Jihan Yang, a leading emerging voice in multimodal artificial intelligence, is advancing the frontier of machine learning as a postdoctoral associate at New York University’s Courant Institute of Mathematical Sciences. Working with Professor Saining Xie, Yang focuses on developing next-generation Multimodal Large Language Models (MLLMs) capable of reasoning across vision, language, and time—an area widely seen as critical to the future of general-purpose AI systems. His recent work explores how AI can better understand spatial environments, long-form video, and real-world contexts, positioning him at the center of efforts to build more grounded and intelligent models.
Yang’s research has rapidly gained traction within the academic community, with publications at top-tier conferences including CVPR, NeurIPS, ICML, ECCV, and ICLR. His projects, such as *Thinking in Space* and the *Cambrian* series, examine how models can construct, retain, and manipulate spatial representations—pushing beyond static image understanding toward dynamic, environment-aware intelligence. In parallel, his work on unified tokenization and post-training methods reflects a broader ambition: to create scalable architectures that integrate perception and reasoning into cohesive systems. This body of work places him among a new generation of researchers redefining the capabilities of foundation models.

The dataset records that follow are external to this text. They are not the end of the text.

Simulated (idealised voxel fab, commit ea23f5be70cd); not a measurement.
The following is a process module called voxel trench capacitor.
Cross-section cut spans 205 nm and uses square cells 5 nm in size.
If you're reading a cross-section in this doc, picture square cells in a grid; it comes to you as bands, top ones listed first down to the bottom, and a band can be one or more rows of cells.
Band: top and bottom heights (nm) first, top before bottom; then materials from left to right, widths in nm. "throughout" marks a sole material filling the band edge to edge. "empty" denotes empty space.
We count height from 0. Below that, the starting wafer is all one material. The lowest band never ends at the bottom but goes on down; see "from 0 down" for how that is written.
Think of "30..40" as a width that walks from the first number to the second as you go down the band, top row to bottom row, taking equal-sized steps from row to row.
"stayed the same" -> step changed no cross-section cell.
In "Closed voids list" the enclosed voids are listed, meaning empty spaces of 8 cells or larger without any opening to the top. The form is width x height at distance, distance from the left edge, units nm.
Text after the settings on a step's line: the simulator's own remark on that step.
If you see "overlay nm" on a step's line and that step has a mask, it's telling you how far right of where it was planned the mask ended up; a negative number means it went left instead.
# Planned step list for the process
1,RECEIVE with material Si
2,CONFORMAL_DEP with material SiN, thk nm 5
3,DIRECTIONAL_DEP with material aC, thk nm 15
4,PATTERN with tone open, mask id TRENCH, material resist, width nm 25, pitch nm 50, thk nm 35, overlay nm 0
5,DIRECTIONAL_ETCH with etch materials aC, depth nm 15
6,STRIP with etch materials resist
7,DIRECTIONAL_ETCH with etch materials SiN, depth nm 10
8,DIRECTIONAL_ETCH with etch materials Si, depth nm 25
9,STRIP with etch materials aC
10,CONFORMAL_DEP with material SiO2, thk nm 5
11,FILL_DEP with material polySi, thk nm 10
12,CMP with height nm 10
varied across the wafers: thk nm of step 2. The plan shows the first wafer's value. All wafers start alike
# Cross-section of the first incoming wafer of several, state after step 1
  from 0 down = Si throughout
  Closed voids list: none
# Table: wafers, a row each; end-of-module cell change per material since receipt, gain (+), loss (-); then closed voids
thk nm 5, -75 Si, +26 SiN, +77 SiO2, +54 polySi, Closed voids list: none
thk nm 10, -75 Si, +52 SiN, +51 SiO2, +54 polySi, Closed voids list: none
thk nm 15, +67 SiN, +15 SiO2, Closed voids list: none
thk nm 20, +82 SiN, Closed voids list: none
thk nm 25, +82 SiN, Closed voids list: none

Before joining NYU, Yang completed his PhD at the University of Hong Kong, where he built a strong track record in 3D vision and domain adaptation under Professor Xiaojuan Qi. His earlier contributions addressed key challenges in object detection, semantic segmentation, and sim-to-real transfer, forming the technical foundation for his current research. He also gained industry experience through research roles at Tencent, SenseTime, and YITU Technology, bridging academic innovation with real-world applications. As interest in multimodal AI accelerates globally, Yang’s work highlights the shift toward systems that can see, reason, and act—marking a significant step toward more capable and general AI.